Frequently Asked Questions
Undergraduate Program FAQs
Can’t find what you’re looking for? Contact Heather Dunlap at firstname.lastname@example.org.
How can I find out who my advisor is?
Log in to UDSIS (Student Information System). Under your Student Center tab, on the right-hand side, you will see ADVISOR.
I'm having trouble reaching my advisor. What can I do?
After you locate your advisor in UDSIS, click the link that says ‘details’ and you can email your advisor. You can also call on the phone or drop by his/her office. Faculty members often receive a huge volume of email. Sometimes they will reply promptly to email and sometimes they are unable to reply as promptly as you would like. If you don’t get a response in the time frame you need, please contact Heather Dunlap at email@example.com and she will assist you in contacting your advisor or answering your questions/concerns.
What minimum grade must I get in CISC 106, 210, 220 and 361?
For your Electrical or Computer Engineering major, you must attain a C- or better in CISC 106, 210, 220 and 361.
I placed out of MATH 241 (or PHYS 207, or CISC 106, etc.) with AP credit. What should I take in its place?

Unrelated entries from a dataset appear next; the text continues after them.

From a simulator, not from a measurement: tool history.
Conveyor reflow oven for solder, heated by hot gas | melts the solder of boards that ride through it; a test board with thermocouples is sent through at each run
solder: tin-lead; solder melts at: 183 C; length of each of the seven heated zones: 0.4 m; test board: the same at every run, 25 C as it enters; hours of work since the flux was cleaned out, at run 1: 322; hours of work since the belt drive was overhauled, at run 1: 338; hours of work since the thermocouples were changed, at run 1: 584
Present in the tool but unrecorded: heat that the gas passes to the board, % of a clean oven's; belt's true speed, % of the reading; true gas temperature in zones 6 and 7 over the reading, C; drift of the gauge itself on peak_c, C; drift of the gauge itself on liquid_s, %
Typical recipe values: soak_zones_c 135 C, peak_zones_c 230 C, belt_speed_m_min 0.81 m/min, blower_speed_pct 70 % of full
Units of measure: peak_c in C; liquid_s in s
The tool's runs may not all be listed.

In general, if you place out of a course with high school or transfer credits, you should take the next course in the sequence. A first-semester freshman who has placed out of MATH 241 will thus generally take MATH 242 in his/her first semester and be one semester ahead in the math sequence. Once the end of that sequence is reached, (in this case the student will complete MATH 342 at the end of the sophomore year) there will be a hole (in this case, the rest of the junior class will take MATH 342 in the first semester of the year). This hole can be filled with a breadth class or technical elective.
What are “technical electives?”
General technical electives (those classes labeled technical elective on the sample curriculum) are classes of 300 or 400 level in engineering, computer science, or the natural or mathematical sciences. There are a few exceptions to this rule (for instance, classes that study societal impacts of engineering or science are not generally counted.)
Do I need to take the elective courses in the order they are prescribed on the sample curriculum?
No. While the sample curricula list the general technical electives before the ELEG/CPEG technical electives, there is no requirement that you do things in this order. (The sample curricula are just examples of how the required classes can be fit together to graduate in four years.) Moreover, there is no rule that says you must take the foundation electives before you take real technical electives, but some technical electives will require certain foundation electives. Because the foundation electives are (almost) specific courses required for graduation, it is a good idea to take them as early as possible.
Which foundation electives are offered in the fall and which are offered in the spring?
CPEG 323, ELEG 306, 312, 403 and 476 are offered in the fall and ELEG 404, 413, CPEG 422, ELEG 456, 465 and 492 are offered in the spring.
What is the senior design (capstone course) sequence?
Computer Engineering majors take CPEG 498 in the fall and CPEG 499 in the spring. Electrical Engineering majors take ELEG 498 in the fall and ELEG 499 in the spring. The department also offers an honors section for both CPEG and ELEG majors. The senior design course is your designated ‘Discovery Learning Experience,’ which is a university requirement for graduation.
Can I get a bachelor's degree and master's degree in Electrical and Computer Engineering in 5 years?
If you are up to the challenge, yes! The MS Degree (non-thesis program) requires 10 courses beyond the undergraduate work. Two things allow you to design a 5-year program: (1) With permission and prerequisites, you can take two graduate courses while still an undergraduate. (2) You can take 4 courses a term as a graduate student. It is not for the faint of heart, but it is allowed and doable. A 5-year program requires advanced planning. You should start discussing it with your advisor at the end of your sophomore year. If you are interested in the thesis program, you must complete six additional ELEG 869 Master’s Thesis credits. NOTE: a graduate course taken in place of a related undergraduate course to meet a major requirement cannot also count toward the graduate program.